Book Review: My Queer War

James Lord (Picasso and Dora: A Personal Memoir) wanted to leave college in October 1942; at 20, he hated every minute of campus life and harbored a secret that shamed him. Volunteering for the U.S. Army and heading off to war seemed like the perfect escape. My Queer War reveals what this young man, so innocent of worldly experience, learned about himself, the army, the enemy, Europe and even the artists he worshipped (Pablo Picasso, Gertrude Stein and Thomas Mann, among others) during his tour of duty from enlistment until discharge in December 1945.

As he headed to Europe on a troop ship in July 1944, Lord wrote, "All adventure, of course, is concerned with going somewhere, attaining a destination, whether actual or spiritual, one remote from a point of departure," but harsh realities, not neat abstractions, awaited him on the other side of the Atlantic. Trained in military intelligence, his initial assignments in Europe struck him as either ridiculous or pointless. His commanding officers also fell short of expectations: they were either sadistic martinets or closeted homosexuals who made passes at him at inopportune moments. Unfortunately, he couldn't keep his opinions to himself.

Lord is brutally honest about his immaturity and unpreparedness for army life. People who saw that he was bucking the system and asking for trouble tried to warn him--"Study to be heartless," one superior advised. As he records here, he heard their words but could not abandon his idealistic prewar moral framework about right behavior. As retribution for Lord's inveterate and unwelcome candor, one officer sent him to interrogate prisoners of war--but at that POW camp, Lord got more than bargained for. He writes, "Had I fled college for fear of being found out to be queer, the gnawing guilt thereof, only to find myself faced [with the intractable horrors of that camp]?"

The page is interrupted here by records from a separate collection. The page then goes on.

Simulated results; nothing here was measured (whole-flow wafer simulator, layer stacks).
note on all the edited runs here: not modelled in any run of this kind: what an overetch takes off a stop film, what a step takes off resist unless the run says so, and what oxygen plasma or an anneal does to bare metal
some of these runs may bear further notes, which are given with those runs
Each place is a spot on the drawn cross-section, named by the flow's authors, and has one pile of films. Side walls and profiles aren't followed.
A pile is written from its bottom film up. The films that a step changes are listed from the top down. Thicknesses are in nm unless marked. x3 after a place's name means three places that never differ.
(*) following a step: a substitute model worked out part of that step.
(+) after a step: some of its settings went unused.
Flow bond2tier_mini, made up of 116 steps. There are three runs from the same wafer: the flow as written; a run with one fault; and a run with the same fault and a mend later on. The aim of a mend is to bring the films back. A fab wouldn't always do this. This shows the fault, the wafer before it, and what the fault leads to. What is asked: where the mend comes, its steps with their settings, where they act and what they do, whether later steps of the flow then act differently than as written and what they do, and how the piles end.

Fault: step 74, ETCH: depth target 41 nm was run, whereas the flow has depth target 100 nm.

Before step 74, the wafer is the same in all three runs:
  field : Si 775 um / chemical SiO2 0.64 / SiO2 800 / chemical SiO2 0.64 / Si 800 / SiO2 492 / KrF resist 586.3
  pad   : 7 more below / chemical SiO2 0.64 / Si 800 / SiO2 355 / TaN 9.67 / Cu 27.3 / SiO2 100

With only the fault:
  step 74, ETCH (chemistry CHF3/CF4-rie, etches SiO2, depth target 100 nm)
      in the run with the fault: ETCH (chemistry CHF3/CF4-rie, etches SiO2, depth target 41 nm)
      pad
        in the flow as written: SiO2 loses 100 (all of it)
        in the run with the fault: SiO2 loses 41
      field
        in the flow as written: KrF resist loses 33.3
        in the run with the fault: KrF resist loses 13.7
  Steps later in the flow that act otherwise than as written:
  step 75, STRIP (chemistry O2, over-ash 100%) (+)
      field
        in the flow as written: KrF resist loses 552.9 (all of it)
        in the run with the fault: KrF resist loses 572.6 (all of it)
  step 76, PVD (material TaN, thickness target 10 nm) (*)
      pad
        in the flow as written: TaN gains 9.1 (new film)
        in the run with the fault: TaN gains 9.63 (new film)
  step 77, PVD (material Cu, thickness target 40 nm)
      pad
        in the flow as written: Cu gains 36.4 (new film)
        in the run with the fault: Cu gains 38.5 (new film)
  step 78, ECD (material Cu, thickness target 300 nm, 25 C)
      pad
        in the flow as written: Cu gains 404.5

Overwhelmed by both the atrocities he witnessed and the rampant absurdities of the army, he asked himself, "Was it merely the war? Being queer in the war, making the war queer." Portraying his actual war duties as farcical (he was awarded a Bronze Star for meritorious achievement--for nothing, he says), Lord delivers a sobering and heartbreaking account of the personal battle he fought to come to terms with his inexperience, hero worship and sexuality in the unforgiving theater of war. In poignant summary, Lord (who died at 86 in 2009) writes, "I stood by the ragged edge of the action in fear and fascination, and I dreamed that maybe mere proximity might make the story of my queer war the history of an epic." --John McFarland

Shelf Talker: A frank, heartbreaking memoir of a gay man's experience in the European Theater of World War II.